But something happened on the way to the bank. One month later, that big fat zero was revised up to a +57,000, the next month it was revised up again to +104,000. All that recession talk in early September was highly misleading.
Private payrolls are up 157,000 per month in the past year and that's happening even though the "labor-intensive" construction industry is still in the doldrums.
Unemployment is now 8.6%, way down from 9.8% last November. Many are saying that the lower unemployment rate was caused by a 315,000 drop in the labor force (people looking for work). These pessimists say, "everyone is discouraged, so falling unemployment rates are actually a bad thing." But this is a Chicken Little view of the world.
In the past four months, civilian employment (calculated by canvassing households), has jumped by 1.28 million – an average of 321,000 new jobs each month. During the same four months, the labor force has expanded by an average of 164,000 new entrants per month. In other words, the labor market is getting better, on all fronts, not worse. We may see unemployment tick up next month, but this would be a correction for an exaggerated one month drop.

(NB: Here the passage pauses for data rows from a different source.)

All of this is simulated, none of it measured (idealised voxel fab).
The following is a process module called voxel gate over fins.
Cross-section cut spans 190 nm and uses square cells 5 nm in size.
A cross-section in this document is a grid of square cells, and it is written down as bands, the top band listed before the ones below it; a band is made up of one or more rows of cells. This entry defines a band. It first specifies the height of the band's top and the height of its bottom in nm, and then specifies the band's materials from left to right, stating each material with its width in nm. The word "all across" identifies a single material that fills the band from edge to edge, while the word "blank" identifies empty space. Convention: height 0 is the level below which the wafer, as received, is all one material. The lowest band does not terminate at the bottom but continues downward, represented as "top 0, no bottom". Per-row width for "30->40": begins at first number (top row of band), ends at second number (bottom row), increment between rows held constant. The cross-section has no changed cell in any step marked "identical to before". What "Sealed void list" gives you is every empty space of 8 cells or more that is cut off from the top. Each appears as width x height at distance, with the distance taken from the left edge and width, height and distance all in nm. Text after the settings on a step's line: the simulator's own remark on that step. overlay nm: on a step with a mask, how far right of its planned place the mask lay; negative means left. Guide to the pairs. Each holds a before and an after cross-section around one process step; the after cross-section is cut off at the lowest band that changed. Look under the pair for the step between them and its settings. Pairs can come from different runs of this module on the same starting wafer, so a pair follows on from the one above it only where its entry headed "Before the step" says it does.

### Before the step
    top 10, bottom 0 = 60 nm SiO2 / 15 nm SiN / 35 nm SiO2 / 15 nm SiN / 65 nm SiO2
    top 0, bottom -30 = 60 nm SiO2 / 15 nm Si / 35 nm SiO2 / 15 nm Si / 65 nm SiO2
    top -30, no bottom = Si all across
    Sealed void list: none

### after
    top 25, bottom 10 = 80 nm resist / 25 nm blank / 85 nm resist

Meanwhile, reports on consumer spending and manufacturing production keep signaling growth. Auto sales – big-ticket items people shy away from when they anticipate recession – hit 13.6 million in November, the best pace since early 2008 (except for "cash for clunkers," when the government was cutting checks of $4,000 each to buy a vehicle). Industrial production is up 4.5% from a year ago.
Even the housing market is starting the long path back to normalcy. So far this year, multi-family builders have started 45% more homes than they did in the same time frame in 2010. And permits to build single-family homes are up 5% from a year ago.
And yet the stock market is more undervalued today than it was at the very bottom of the panic in March 2009.
We use a capitalized profits model to value stocks, dividing corporate profits by the 10-year Treasury yield. We compare the current level of this index to that from each quarter for the past 60 years to estimate an average fair-value. Not only are 10-year yields low (2.1%), but corporate profits are at a record high. As a result, the model says fair value for the Dow is currently 45,000.
But this result is largely due to artificially low interest rates. If we use a more realistic discount rate of 5% for the Treasury, we get a fair value of 19,500 on the Dow and 1,980 for the S&P 500.
As we've said before, there are many moving parts to this model. Interest rates could go higher than 5%, profits could fall or both could happen. Profits, for example, are now 13% of GDP, the highest in measured history (back to 1947) except for one quarter in 1950.
So what does our model say if profits revert to the historical mean of about 9.5% of GDP? Even in that scenario, and assuming a 5% yield on the 10-year Treasury, fair value is 14,200 for the Dow and 1450 for the S&P 500.
Back at the peak of the stock market in 2000, an ounce of gold could get an investor fewer than 4 shares of Intel (INTC). Today it is trading for about 70 shares. Meanwhile, Intel yields around 3.4% and gold yields zilch. Stocks are dirt cheap, relative to bonds and relative to gold.
Of course, it would be great to know the exact moment that all the bad news from Europe finally at long last blows over. But no one knows. Investors have a simple choice. Do they want to own stocks when they are dirt cheap, or will they wait and pay more when the fear disappears?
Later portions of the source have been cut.